Principles of Consolidation
Principles of Consolidation
The accompanying unaudited interim condensed consolidated financial statements include the operations and accounts of the Company and all subsidiaries thereof. All intercompany balances and transactions have been eliminated upon consolidation.
Recent Accounting Pronouncements
Recent Accounting Pronouncements
In February 2016, the FASB issued Accounting Standards Update (ASU) 2016-02, Leases (Topic 842).  The amendments in this update create ASC Topic 842, Leases, and supersede the requirements in ASC Topic 840, Leases.  ASC Topic 842 requires lessees to recognize on the balance sheet a right-of-use asset, representing its right to use the underlying asset for the lease term, and a lease liability for all leases with terms greater than 12 months. The guidance also requires qualitative and quantitative disclosures designed to assess the amount, timing, and uncertainty of cash flows arising from leases. The standard requires the use of a modified retrospective transition approach, which includes a number of optional practical expedients that entities may elect to apply. In June 2018, the FASB issued ASU 2018-11, Leases (Topic 842): Targeted Improvement, which provides entities with an additional (optional) transition method to adopt the new lease standard.  Under this new transition method, an entity initially applies the new leases standard at the adoption date and recognizes a cumulative-effect adjustment to the opening balance of retained earnings in the period of adoption. On July 1, 2019, the Company adopted the new leasing standard and all the related amendments. The Company elected the package of practical expedients permitted under the transition guidance within the new standard, which among other things, allowed the Company to carry forward the historical lease classification.

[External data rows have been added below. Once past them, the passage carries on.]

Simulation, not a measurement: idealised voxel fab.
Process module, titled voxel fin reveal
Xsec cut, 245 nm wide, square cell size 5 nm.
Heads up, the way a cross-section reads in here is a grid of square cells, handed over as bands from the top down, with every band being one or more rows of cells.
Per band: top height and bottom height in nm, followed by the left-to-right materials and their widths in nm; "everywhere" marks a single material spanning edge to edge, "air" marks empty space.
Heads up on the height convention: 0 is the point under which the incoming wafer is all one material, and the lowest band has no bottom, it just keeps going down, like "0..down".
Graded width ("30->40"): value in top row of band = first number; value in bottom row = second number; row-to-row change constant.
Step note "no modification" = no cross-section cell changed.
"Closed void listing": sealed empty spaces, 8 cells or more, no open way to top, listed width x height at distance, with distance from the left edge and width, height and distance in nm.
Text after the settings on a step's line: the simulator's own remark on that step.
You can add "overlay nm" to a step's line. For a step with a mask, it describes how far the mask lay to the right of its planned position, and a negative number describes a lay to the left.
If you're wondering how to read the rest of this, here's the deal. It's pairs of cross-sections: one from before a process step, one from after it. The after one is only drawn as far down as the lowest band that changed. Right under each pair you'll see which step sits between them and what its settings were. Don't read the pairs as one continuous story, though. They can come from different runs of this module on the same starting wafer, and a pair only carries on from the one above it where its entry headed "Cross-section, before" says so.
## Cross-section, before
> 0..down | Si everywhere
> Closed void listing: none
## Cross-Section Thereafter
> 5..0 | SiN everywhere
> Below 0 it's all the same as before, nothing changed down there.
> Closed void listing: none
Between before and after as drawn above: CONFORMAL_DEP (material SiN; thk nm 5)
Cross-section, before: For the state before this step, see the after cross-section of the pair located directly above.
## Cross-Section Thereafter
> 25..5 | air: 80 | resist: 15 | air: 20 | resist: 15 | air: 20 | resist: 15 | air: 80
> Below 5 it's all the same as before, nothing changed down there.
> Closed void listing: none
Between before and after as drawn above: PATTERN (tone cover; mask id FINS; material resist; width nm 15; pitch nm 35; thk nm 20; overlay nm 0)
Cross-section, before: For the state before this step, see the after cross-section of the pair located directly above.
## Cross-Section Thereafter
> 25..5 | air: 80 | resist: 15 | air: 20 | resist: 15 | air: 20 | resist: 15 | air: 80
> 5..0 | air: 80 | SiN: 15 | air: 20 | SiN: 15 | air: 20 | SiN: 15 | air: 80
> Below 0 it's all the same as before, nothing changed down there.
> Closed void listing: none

The Company made an accounting policy election to not record leases with an initial term of 12 months or less on the balance sheet. The Company also elected the practical expedient to not separate non-lease components from the lease components to which they relate, and instead account for each separate lease and non-lease component associated with that lease component as a single lease component for all underlying asset classes. Accordingly, all payments associated with a lease contract are accounted for as lease cost.
The adoption of ASC Topic 842 did not have a material impact on the Company’s consolidated results of operations, equity or cash flows as of the adoption date. Under the optional transition approach, comparative information was not restated, but will continue to be reported under the standards in effect for those periods. See Note 11 for further information regarding the Company’s leases.
In June 2016, the FASB issued ASU 2016-13, Financial Instruments - Credit Losses (Topic 326): Measurement of Credit Losses on Financial Instruments, and in November 2018 issued a subsequent amendment, ASU 2018-19, Codification Improvements to Topic 326, Financial Instruments - Credit Losses. ASU 2016-13 significantly changes how entities will measure credit losses for most financial assets and certain other instruments that are not measured at fair value through net income. ASU 2016-13 will replace today’s “incurred loss” approach with an “expected loss” model for instruments measured at amortized cost. ASU 2018-19 will affect loans, debt securities, trade receivables, net investments in leases, off balance sheet credit exposures, reinsurance receivables, and any other financial assets not excluded from the scope of this amendment that have the contractual right to receive cash. ASU 2016-13 is effective for fiscal years and interim periods beginning after December 15, 2019, and is effective for the Company’s fiscal year beginning July 1, 2020. The adoption of the ASU is not expected to have a material impact on the Company’s consolidated financial position, results of operations, equity or cash flows.
There are no other new accounting pronouncements that are expected to have a significant impact on the Company's consolidated financial statements and related disclosures.